If you looking for a high rise, the majority of new residential construction above six stories are in downtown Jersey City because of strict zoning regulations (although Journal Square allows a few high-rises). Jersey City also has almost no co-op buildings: There are just three downtown; all built in the 1970s. Most buildings in Jersey City are condos and townhouses, with most of the condos located downtown and most of the single-family houses in outlying neighborhoods like Bergen/Lafayette, the Heights, and Greenville. According to one agent, in 2018 there were 29 single-family homes and 13 co-ops sold in downtown Jersey City, compared to 506 condos.
Renters will find the most opportunities downtown, says Joelle Chilazi, a licensed realtor with Keller Williams City Life Realty Jersey City. With so many new buildings there, renters are in a good position to score deals and concessions.
According to apartments.com, rents in Jersey City have risen by 2.9 percent over the past year; as of January 2019, the average two-bedroom apartment rents for $3,344 month. The increase can be attributed to new construction downtown skewing rent numbers, as opposed to landlords raising their rents.
On the sales side, the market is considered softening, with opportunities here for buyers as well. According to Halstead’s fourth quarter 2018 market report for the area, sales of condos and townhouses downtown declined by more than 15 percent over the previous year.
Buyers coming from New York City may find it’s easier to seal the deal here. “Closings are much quicker (45-60 days) and the closing fees are lower than NYC,” Chilazi says.

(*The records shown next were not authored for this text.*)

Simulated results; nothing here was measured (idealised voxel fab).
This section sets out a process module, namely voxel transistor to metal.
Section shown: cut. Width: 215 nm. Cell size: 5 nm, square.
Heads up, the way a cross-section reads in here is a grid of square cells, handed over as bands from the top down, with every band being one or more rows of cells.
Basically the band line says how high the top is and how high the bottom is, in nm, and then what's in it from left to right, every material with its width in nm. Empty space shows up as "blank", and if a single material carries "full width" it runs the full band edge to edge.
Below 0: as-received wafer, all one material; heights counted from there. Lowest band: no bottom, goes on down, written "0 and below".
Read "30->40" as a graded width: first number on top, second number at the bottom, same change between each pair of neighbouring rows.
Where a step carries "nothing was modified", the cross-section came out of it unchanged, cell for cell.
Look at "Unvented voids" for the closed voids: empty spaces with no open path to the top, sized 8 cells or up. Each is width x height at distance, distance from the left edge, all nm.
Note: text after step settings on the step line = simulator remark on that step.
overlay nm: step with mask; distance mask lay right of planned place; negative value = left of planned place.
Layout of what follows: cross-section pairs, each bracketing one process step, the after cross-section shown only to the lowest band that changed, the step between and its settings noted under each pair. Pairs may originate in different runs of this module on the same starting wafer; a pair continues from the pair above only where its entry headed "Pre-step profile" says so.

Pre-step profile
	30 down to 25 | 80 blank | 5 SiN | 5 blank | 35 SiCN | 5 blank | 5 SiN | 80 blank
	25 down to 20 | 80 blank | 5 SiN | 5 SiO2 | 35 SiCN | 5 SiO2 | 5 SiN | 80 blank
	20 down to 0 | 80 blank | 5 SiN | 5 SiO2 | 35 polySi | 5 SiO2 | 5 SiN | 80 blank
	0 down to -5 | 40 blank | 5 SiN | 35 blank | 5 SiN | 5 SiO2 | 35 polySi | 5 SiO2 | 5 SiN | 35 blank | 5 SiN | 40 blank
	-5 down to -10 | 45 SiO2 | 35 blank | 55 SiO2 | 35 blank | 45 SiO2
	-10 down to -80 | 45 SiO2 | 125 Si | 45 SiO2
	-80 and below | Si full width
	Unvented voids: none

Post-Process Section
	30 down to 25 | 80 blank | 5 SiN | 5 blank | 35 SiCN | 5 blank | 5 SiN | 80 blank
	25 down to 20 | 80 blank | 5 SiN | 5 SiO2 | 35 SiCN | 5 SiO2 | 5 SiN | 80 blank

Think broadly when picking a neighborhood
“I don’t think people are quite aware of how large Jersey City is,” says broker Lana Walsh Falcicchio, the owner of Boutique Realty. “They just think of downtown, but there are many more neighborhoods elsewhere.”
Just as you do in New York City, Falcicchio recommends establishing both your budget and commuting requirements when scouting neighborhoods. On that note, it’s worth remembering that there are multiple PATH train stations in Jersey City (three downtown and one at Journal Square) compared to Hoboken and Newark (which have just one each), plus multiple ferry lines and the NJ Transit light rail.
Jersey City neighborhoods are diverse, and each offers something different. In addition to downtown, there’s also:
- Bergen/Lafayette: An “up-and-coming” area according to multiple agents, adjacent to downtown and with great access to Liberty State Park. There is a lot of commercial and residential development happening here, but it’s more of the boutique low-rise variety. There’s also a light rail stop here that connects to the PATH train.
- Journal Square: Sits on the hill above historic downtown and has a bustling, urban feel, due to the density of commercial development in the neighborhood. It has the most-used PATH train station, plus bus service directly to NYC.
- The Heights: An affordable neighborhood north of Journal Square, with a light rail connection and bus service to the city. “People from Brooklyn seem to love it,” says Falcicchio. “There’s an artsy vibe, and a lot of new businesses on Palisades Avenue.”
- Greenville: The southernmost tip of Jersey City, with single- and two-family row houses, though there is a lot of development slated here in the next few years. Falcicchio sees a lot of people moving here from Queens.
- Paulus Hook: A historic area on the waterfront, and therefore pricier. There are two ferry service providers, the PATH at Exchange Place, and new boutique rental buildings. One broker compares it to the West Village in terms of aesthetic.
If you want luxury, go downtown
“There is a huge appetite for luxury in Jersey City,” says Richard Wernick, the managing director of residential leasing at the LeFrak Organization, a developer of six luxury high-rises in the Newport section of the Jersey City waterfront.
In 2017, the company opened its largest project yet: Ellipse, a 41-story glass tower. A four-bedroom penthouse apartment rents for $10,995—the highest rent in Jersey City, according to Wernick.
“Years ago, it was back-office support and IT workers in financial services moving in,” Wernick says. “Now it’s more people on the front end coming in, plus young couples starting their lives together, having their first child. There’s also a huge international draw.”
Another luxury high-rise, 90 Columbus, is representative of the downtown luxury boom. A full-service 51-story tower above the Grove Street PATH Station, 90 Columbus is near restaurants, cafes, boutiques, and nightlife spots that have opened in recent years, and it’s loaded with amenities.
Like many of the new buildings on the Jersey City waterfront, it’s also a piece of a bigger project: the fourth and final phase of the Columbus Collection, a mixed-use complex jointly developed by Ironstate and Panepinto Properties that comprises almost 1,500 units, a luxury hotel, a parking garage, and street-level retail space.
“Step out of what you think you know about this place and come see what it’s about,” Falcicchio said. “I don’t know that people realize what’s possible living in Jersey City.”